How to Fix 'cold start latency when scaling' in LlamaIndex (Python)
When people say they’re seeing “cold start latency when scaling” in LlamaIndex, they usually mean the first request after a worker spins up is slow enough to miss an SLO. In practice, this shows up when your app creates indexes, loads models, or rebuilds vector stores inside the request path.
The pattern is simple: it works fine on a warm process, then falls apart when autoscaling adds new pods, new Uvicorn workers, or fresh Lambda invocations.
The Most Common Cause
The #1 cause is initializing heavy LlamaIndex objects inside the request handler instead of at startup or behind a shared cache.
That means things like VectorStoreIndex.from_documents(), StorageContext.from_defaults(), Settings.embed_model = ..., or even load_index_from_storage() are getting called per request. On a cold worker, that turns every first hit into a mini bootstrap job.
Broken vs fixed pattern
| Broken | Fixed |
|---|---|
| Build index on every request | Build once at startup |
| Recreate embeddings/model clients repeatedly | Reuse global/shared instances |
| Cold workers pay full load cost | Warm workers serve queries immediately |
# broken.py
from fastapi import FastAPI
from llama_index.core import VectorStoreIndex, SimpleDirectoryReader
app = FastAPI()
@app.get("/search")
def search(q: str):
docs = SimpleDirectoryReader("./data").load_data()

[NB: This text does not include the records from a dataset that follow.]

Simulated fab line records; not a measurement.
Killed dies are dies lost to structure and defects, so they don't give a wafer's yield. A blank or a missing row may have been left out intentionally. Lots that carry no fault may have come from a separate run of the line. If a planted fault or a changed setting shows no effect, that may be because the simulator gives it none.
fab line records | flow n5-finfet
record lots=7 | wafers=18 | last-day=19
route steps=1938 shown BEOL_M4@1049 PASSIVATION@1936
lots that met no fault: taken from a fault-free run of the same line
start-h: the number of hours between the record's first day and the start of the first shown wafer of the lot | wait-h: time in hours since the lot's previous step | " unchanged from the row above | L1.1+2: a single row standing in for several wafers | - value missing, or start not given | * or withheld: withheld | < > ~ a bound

index = VectorStoreIndex.from_documents(docs) # expensive on every request
query_engine = index.as_query_engine()
return {"answer": str(query_engine.query(q))}
# fixed.py
from fastapi import FastAPI
from llama_index.core import VectorStoreIndex, SimpleDirectoryReader
app = FastAPI()
index = None
@app.on_event("startup")
def startup():
global index
docs = SimpleDirectoryReader("./data").load_data()
index = VectorStoreIndex.from_documents(docs) # build once per process
@app.get("/search")
def search(q: str):
query_engine = index.as_query_engine()
return {"answer": str(query_engine.query(q))}
If you’re using persisted storage, the better pattern is to load from disk or object storage during startup:
from llama_index.core import StorageContext, load_index_from_storage
storage_context = StorageContext.from_defaults(persist_dir="./storage")
index = load_index_from_storage(storage_context)
That avoids recomputing embeddings and rebuilding the index on every scale event.
Other Possible Causes
1) Embedding model initialization is happening too late
If your embedding model client is created lazily during the first query, you’ll see a spike on the first request to each new worker.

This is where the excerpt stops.